Or maybe the banal procedural drone is a manifestation of the tyranny of choice, as psychology professor Barry Schwartz describes. An excess of choices, he says, doesn't make us happier. It just makes us more uncertain and anxious. I do sense in eavesdropped moments of red-tape conversation a good deal of fretting, self-soothing, reassurance, and what reasonably could be described as anxiety, or the angst of small things.
It's also mostly the case in modern, progressive marriage that we don't have easy and socially prescribed ways to allocate chore domains anymore, according to sex. On the whole, to be emphatically clear, that's a good thing. But without the Husbandly role that covers one domain of chores, and the Housewifely role that covers another, each particular chore or domestic activity invites discussion, negotiation, deliberation, or confirmation from one spouse to the other that the chore's been done.

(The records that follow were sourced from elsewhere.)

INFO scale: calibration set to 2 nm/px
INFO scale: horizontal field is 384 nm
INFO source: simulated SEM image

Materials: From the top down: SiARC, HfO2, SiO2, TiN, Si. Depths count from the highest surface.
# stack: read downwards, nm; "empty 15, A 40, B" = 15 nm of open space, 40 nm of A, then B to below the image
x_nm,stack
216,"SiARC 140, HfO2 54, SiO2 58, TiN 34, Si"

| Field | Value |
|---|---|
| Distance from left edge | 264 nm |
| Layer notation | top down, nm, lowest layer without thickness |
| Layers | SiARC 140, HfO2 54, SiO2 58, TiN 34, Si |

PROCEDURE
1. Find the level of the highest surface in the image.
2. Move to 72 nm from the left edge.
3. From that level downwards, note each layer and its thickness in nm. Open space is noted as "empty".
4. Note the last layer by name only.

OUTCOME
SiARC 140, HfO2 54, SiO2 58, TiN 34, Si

Has the oil in the car been changed? Have the cocktail franks or cupcakes been purchased for the potlatch? In the old days a husband and wife wouldn't have needed to inquire because, naturally (and oppressively, I must reiterate), the husband was king of the realm of Boring Male Chores, including, but not limited to, cars and breadwinning, and the wife was queen of the realm of Boring Female Chores, including, but not limited to, cooking and childrearing. Obviously, the wife would get the cupcakes; the husband would get the oil changed. It required no red-tape conversation.
Now it's also true, what with husbands meddling in decorating and wives meddling in lawn mowers, that each task invites an opinion and preference from the other spouse. A wife can't assume that her husband has no stake in the color of the towels; a husband can't assume a wife's indifference to weed whacker techniques. While this chore gender-bending is -- again! -- a good thing, it also vastly multiplies the number of daily speech acts lost to life maintenance logistics.
And there are darker hypotheses for the red-tape chatter. In extreme cases I wonder if the proliferation of niggling, detail-fixated conversation isn't a type of white noise that drowns out in a din of chatter a deeper, more existential problem, or emptiness, within a marriage. Sometimes I suspect that the act of derailing a conversation rife with substance or possibility into an "urgent" nag at a child is a way to preempt a meaningful conversation that's potentially disruptive of the status quo.
In other words, I worry that red-tape family conversation is occasionally more a premeditated act than just a collateral damage of modern life. Maybe we talk about all of these procedural details so much because we don't have much more to say. Maybe we've forgotten how to converse meaningfully on big topics. Maybe we're afraid to say the other things, or silence scares us. Better to displace into procedural chatter than to speak, or listen, too deeply.